Support variance and standard deviation #2525

navis · 2016-02-23T12:40:15Z

Aggregator for variance. Algorithm is copied from hive UDAF.

Includes VarianceAggregatorFactory(variance), VarianceFoldingAggregatorFactory(varianceFold) and StandardDeviationPostAggregator(stddev)

Introduced some changes of IncrementalIndex to fix NPE which can be thrown when classOfObject() of ObjectColumnSelector for float or long type(non complex type) columns is called, conforming it with that of QueryableIndexStorageAdapter.

fjy · 2016-02-23T19:04:08Z

@navis this is awesome thanks. Are there any docs?

himanshug · 2016-02-23T19:23:19Z

@navis this should be useful, can you move it to an extension though. also it should be possible to test it without changing druid core tests, please see datasketches extension tests for reference.
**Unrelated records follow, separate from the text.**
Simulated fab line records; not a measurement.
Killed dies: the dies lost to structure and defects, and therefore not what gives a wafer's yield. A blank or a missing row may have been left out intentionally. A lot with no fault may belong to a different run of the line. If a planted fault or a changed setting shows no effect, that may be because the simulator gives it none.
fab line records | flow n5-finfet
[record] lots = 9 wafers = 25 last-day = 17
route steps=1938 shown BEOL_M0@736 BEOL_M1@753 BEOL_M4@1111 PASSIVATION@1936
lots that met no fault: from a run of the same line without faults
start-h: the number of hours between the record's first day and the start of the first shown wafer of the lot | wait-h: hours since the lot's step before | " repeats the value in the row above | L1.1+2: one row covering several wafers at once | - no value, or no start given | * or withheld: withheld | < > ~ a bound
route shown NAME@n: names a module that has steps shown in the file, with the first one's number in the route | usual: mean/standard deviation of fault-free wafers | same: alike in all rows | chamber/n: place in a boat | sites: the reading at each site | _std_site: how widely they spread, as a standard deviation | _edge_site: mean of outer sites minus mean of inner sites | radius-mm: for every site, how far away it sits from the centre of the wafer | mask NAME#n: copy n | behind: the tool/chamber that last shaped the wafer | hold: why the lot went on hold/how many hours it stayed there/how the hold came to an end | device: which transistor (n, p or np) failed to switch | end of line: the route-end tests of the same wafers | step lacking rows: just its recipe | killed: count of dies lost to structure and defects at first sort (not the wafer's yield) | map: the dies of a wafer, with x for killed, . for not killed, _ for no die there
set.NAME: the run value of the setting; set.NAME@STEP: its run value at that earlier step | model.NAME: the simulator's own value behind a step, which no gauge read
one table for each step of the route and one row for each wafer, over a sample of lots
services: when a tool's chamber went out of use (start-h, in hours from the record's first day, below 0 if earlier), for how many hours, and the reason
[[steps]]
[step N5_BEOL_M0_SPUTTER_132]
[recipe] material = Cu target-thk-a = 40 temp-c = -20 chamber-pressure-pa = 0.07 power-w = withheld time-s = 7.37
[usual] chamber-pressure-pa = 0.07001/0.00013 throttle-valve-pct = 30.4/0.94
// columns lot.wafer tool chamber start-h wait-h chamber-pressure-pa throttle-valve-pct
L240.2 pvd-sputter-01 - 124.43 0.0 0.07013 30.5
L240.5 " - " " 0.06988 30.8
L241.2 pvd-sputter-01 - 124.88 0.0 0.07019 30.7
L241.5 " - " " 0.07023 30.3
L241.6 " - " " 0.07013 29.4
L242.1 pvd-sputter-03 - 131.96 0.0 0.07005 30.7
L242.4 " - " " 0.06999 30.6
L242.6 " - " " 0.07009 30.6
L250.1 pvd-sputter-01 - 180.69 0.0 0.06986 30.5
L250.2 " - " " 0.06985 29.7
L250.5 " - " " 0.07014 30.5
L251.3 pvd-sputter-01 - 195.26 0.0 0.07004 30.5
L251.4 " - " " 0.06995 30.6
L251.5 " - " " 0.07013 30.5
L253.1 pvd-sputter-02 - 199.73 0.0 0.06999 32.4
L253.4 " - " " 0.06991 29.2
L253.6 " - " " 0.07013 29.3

fjy · 2016-02-24T21:21:18Z

@himanshug why an extension?

himanshug · 2016-02-24T22:02:51Z

@fjy because it is totally possible to do it in extension and takes bloat away from druid-core, if a new person wants to understand druid, he has less to bother about.
anyways, besides the philosophy, i think it was discussed in a dev-syncup and concluded that whatever can be done in a core extension should be done in a core extension.
@drcrallen @cheddar

drcrallen · 2016-02-24T22:13:13Z

I agree with @himanshug on this point.

navis · 2016-02-25T02:18:31Z

Moved to extension

drcrallen · 2016-02-25T17:20:19Z

extensions/variance/pom.xml

@@ -0,0 +1,60 @@
+<?xml version="1.0" encoding="UTF-8"?>
+<!--
+  ~ Druid - a distributed column store.


I know a lot of the pom's use this notice, but can you use the one present in the java files?

drcrallen · 2016-03-04T00:20:37Z

@navis is this dependent on @himanshug 's arithmetic PR? If so can you comment as such in the master comment?

drcrallen · 2016-03-04T00:24:28Z

@navis in trying to hit the "count == 0" case, can you think of a code path that would hit that case?

drcrallen · 2016-03-04T00:49:18Z

...ons/variance/src/main/java/io/druid/query/aggregation/variance/VarianceBufferAggregator.java

+    buf.putLong(position, count);
+    buf.putDouble(position + SUM_OFFSET, sum);
+    if (count > 1) {
+      double t = count * v - sum;


What algorithm are you using for streaming variance here?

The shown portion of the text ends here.